Read this chilling forecast of a rust-belt New York City, caused by a drastically shrunken financial sector. This by Martin Hutchinson of the prophetic website Prudent Bear, which forecast the economic crisis years ago. A sample:
For the financial practitioners of New York and London, the future is thus bleak. Rewards will be greatly reduced, as the market operates ferociously both on the income side and the employee costs side of their employers. Headcount will also be greatly reduced, as functions are eliminated, work is outsourced to the Third World and the weaker entities go bankrupt or are merged into competitors. The decline in practitioners’ incomes might be as much as 80%, even after a modest market recovery, though the number of practitioners should reduce by only 50% to 60%.

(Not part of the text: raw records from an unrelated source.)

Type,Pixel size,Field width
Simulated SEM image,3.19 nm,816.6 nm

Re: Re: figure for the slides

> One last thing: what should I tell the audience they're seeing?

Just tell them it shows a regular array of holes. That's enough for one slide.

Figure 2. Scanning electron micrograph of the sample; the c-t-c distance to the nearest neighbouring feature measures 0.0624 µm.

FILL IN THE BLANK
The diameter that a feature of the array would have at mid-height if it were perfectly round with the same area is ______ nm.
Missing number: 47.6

That also promises a weak future for the local beneficiaries from financial services incomes in New York or London. Such losers would include local housing markets and those of the smarter resorts, together with the army of real estate agents, decorators, construction companies and lawyers that have benefited so egregiously during the bubble. It would also include local restaurants, clothing retailers, jewelers and other high-end products and services. The tourism business will find far fewer takers for the kind of “short break” luxury sybaritic packages in which it has recently specialized. Thus the short-term knock-on effect on the overall economy of poorer bankers will be severe, even though the long-term economic benefits of eliminating the dead-weight costs of the bloated banking community will be even greater.